In my last post I wrote of the threat that there would be a Sanders amendment to the Travel Promotion Act. The amendment would have increased the fees that H-1B Petitioners are charged for that process. This would have greatly impacted healthcare immigration focused businesses and beneficiaries. The H-1B has been a bigger part of every company’s immigration strategy since the 2007 retrogression of Schedule A workers.
It appears that this threat to H-1B petitioners has been avoided. Yesterday word circled through the business immigration that Sen. Sanders has agreed to withhold offering the amendment. Many leading House and Senate members personally reached out to Sen. Sanders.
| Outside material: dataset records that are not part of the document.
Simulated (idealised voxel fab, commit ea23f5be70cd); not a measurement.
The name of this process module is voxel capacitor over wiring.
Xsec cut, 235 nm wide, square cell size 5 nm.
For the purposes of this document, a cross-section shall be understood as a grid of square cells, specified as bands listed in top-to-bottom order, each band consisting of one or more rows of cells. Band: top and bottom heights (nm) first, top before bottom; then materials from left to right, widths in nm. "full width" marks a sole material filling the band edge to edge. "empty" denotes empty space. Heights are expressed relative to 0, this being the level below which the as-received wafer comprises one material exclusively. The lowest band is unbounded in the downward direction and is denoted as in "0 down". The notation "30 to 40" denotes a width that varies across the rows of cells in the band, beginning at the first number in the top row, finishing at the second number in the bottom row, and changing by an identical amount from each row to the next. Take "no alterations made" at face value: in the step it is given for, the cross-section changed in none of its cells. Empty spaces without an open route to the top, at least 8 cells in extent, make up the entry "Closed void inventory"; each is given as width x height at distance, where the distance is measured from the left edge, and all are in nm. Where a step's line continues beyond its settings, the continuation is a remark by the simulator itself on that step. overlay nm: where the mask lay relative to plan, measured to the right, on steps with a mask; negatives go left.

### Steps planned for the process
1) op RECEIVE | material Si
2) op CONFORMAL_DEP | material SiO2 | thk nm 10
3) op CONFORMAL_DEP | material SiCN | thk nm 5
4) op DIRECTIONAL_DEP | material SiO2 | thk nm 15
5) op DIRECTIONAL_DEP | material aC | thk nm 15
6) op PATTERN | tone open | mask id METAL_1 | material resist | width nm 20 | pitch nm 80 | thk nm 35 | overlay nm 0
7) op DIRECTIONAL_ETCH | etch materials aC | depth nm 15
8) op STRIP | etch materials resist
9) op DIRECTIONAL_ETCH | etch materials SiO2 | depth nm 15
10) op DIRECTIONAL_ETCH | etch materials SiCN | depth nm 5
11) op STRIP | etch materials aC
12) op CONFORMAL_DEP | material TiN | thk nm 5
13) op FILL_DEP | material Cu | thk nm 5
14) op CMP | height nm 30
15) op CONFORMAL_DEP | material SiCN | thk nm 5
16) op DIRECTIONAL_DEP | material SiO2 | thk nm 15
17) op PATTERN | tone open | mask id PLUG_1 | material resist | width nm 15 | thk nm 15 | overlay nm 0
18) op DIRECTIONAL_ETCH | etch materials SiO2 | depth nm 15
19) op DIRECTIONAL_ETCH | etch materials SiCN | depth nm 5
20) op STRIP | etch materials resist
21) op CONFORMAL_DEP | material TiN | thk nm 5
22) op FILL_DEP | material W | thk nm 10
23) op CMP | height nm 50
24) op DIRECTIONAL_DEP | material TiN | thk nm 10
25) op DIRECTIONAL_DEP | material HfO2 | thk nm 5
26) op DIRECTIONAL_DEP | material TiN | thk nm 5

The crux of their argument to Sen. Sanders was that if Comprehensive Immigration Reform is going to take root this fall, then piecemeal legislation such as H-1B fee increase would be counterproductive.
Unfortunately, this means that efforts to pass the Emergency Nursing Supply Relief Act (HR 2536) are not likely to be successful this spring/summer. Representatives and Senators seem to be of the opinion that the ENSRA and other piecemeal legislation can be taken up in a comprehensive package this autumn. Nevertheless efforts to pass it sooner than the autumn remain underway.
-Chris Musillo
To Jake,
Chris is absolutely correct. The H1-B visas have still not been filled to capacity compared to previous years. This clearly indicates that H1-B program actually is being used to supplement the US work force and not misplace US workers as some people think. If that was indeed the case then the US government should stop all temporary work related job and shut down their immigration system. The people who follow the rules, who actually pay taxes to the nation just as you do, are the ones being treated unfairly. Just imagine getting stuck at a job for 10 years to get your permanent residence.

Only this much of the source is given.